Jul
19
The Roots Of Sustained Economic Development Rest On A State Of Mind – Even In The West, Economic Growth Reached Large Masses Only Very Recently – Part 2
By Paolo von Schirach
Related Story – Part 1 of Series:
July 19, 2012
WASHINGTON – Part 2 -“Economic development is a recent revolution. Even in the West it reached a majority of the people only a few decades ago”. (See above link to Part 1 of this series). Just to emphasize how new “development” really is as a historic phenomenon, let us remember that until 300 years ago (a very short time in human history)concepts, ideas and theories about “economic development” just did not exist, neither in the Western world nor elsewhere. Until the inception of the industrial revolution in Great Britain during the XVIII Century, with the exception of the tiny ruling elites that had secured for themselves positions of power and privilege in different traditional societies, for most people life had been following patterns focused on mere survival based on what the land could provide. More or less the same patterns that had existed, almost unchanged, for millennia.
Slow beginning
Furthermore, economic development did not start with a “bang”. Its inception early in the XVIII century –mostly due to the deployment of brand new technologies that increased the productivity in agriculture and in the textile industry–while setting in motion a process with incredible long-term consequences was barely noticed by most. Indeed, another century had to go by for a real industrial revolution based on additional new technologies and capitalistic enterprises to expand from its initial small base in Great Britain, reach a significant momentum first in Western Europe and then land in North America. It took that long for economic transformations due to productivity enhancing technologies to start producing truly benign economic effects for significantly large numbers of people living in those parts of the world, in terms of improved quality of living. Throughout this time, the phenomenon of economic transformation was studied and analyzed. Regardless as to the wildly diverging theories, all this new attention created and spread awareness about the existence of “growth” and about a range of new ideas and theories based on the premise that humans, through economic activities, can change for the better individual as well as societal circumstances.
Few people benefited
Still, even at the dawn of the XX century, when industrialization was in full swing in Europe and North America, relatively few benefited from it. Only a small number of people were involved in and mastered the complexities of technological innovation and entrepreneurial activities that, as experience has proven, are a necessary foundation for widespread, sustained economic growth. A century after the successful harnessing of steam, after the use of electricity had become common and after the development of the internal combustion engine –all of which allowed the beginning of modern, large-scale industry and manufacturing –the majority of the people in the industrial countries were not significantly affected by these epochal changes. Indeed, even after the telegraph, the telephone and the radio had already found large industrial and commercial applications and had thus become part of broadly used technologies, this incredible progress barely touched or altogether eluded majorities in the most technologically advanced and economically better off countries.

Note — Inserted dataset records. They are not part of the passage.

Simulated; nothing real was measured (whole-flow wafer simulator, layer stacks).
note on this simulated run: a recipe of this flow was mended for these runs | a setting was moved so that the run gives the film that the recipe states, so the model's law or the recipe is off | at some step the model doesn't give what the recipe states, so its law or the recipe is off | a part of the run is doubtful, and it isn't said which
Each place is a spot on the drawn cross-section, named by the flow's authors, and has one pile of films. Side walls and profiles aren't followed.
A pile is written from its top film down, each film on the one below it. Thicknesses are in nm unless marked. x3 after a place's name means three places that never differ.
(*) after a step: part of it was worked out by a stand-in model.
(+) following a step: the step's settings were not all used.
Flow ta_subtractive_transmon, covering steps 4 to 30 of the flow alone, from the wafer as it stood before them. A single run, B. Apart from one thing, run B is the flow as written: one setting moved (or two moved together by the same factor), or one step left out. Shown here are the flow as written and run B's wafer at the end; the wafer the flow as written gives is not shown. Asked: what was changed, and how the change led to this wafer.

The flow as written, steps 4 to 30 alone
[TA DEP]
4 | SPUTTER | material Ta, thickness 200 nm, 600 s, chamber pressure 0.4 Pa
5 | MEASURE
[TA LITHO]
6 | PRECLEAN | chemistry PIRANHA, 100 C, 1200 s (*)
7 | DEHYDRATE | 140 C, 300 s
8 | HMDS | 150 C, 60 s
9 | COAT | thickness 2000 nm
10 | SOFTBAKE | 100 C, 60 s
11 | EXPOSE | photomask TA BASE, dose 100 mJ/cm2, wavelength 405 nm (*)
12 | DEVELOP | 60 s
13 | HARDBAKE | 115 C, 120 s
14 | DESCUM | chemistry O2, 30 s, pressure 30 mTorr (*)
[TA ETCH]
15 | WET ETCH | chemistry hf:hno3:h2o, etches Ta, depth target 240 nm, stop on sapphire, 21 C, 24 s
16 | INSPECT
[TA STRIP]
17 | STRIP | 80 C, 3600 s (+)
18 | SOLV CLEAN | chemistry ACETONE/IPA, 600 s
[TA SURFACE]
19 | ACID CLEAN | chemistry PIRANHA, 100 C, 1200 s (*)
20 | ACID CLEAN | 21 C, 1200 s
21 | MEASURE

In truth, at the beginning of the age of the assembly line and mass production not much had changed in the daily lives of most ordinary people living in the western world. After almost a century of furious technological innovation that had revolutionized quantity and quality of industrial output as well as the structure of many economic activities and business relations, at the dawn of the twentieth century the majority of the people in Western Europe and North America continued to live in the old way.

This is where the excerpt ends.